Rawinski and Malecki (1984): Purple Loosestrife is taking over! AHHH!! STOP IT!!! HORRIBLE PURPLE WEED!!!!
Government, environmental groups, people in general: Dude! It is purple and evil! (run about trying to kill purple loosestrife. Spend tons of money. Introduce non-native beetles to eat it. Generally go nuts.)
Hager and McCoy (1998): Umm... People? Have you actually READ Rawinski and Malecki's paper? It sucks. Basically, they just decided to hate on loosestrife because it is so purple and they noticed it everywhere.
Government, environmental groups, people in general: Lalalalala! I can't HEAR you! (keep spending lots of money trying to kill purple loosestrife)
Anderson (1995), Farnsworth and Ellis (2001), Houlan and Findlay (2004) : (Do a lot of actual research to see if loosestrife is hurting anything) Um... People? Like, Hager and McCoy were right, this loosestrife stuff doesn't seem to be that big of a deal. It just sits there being purple.
Government, environmental groups, people in general: Lalalala! I can't HEAR you! (keep spending lots of money trying to kill loosestrife)

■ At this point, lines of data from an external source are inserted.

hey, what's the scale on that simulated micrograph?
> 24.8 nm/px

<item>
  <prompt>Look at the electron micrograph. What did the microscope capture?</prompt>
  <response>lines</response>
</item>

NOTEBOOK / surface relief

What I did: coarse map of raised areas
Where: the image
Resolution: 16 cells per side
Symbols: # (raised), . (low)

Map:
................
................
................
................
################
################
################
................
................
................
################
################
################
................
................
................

Okay, so I'm being silly, but I started reading about purple loose strife because I wanted to use it as an example of what, exactly, invasive plants do to native species in areas they invade. Surprisingly (to me anyway), in the case of purple loosestrife, the answer seems to be... just about nothing. That's not the whole story – many other invasive species do a lot of damage (more about that in a future post) but it is shocking that so much money and time has been invested in killing purple loosestrife without good evidence that it is worth it. No less than three non-native species of insects have been introduced to the US just to eat the loosestrife. And what if those beetles start eating some other native plant as well?
The lesson I'm taking away from this is: While no invasive plant is good, many aren't all that damaging, and we need to make sure we invest the limited resources we have to save the environment on the issues and species that matter the most -- not just the ones which are easy to notice because they have bright purple flowers.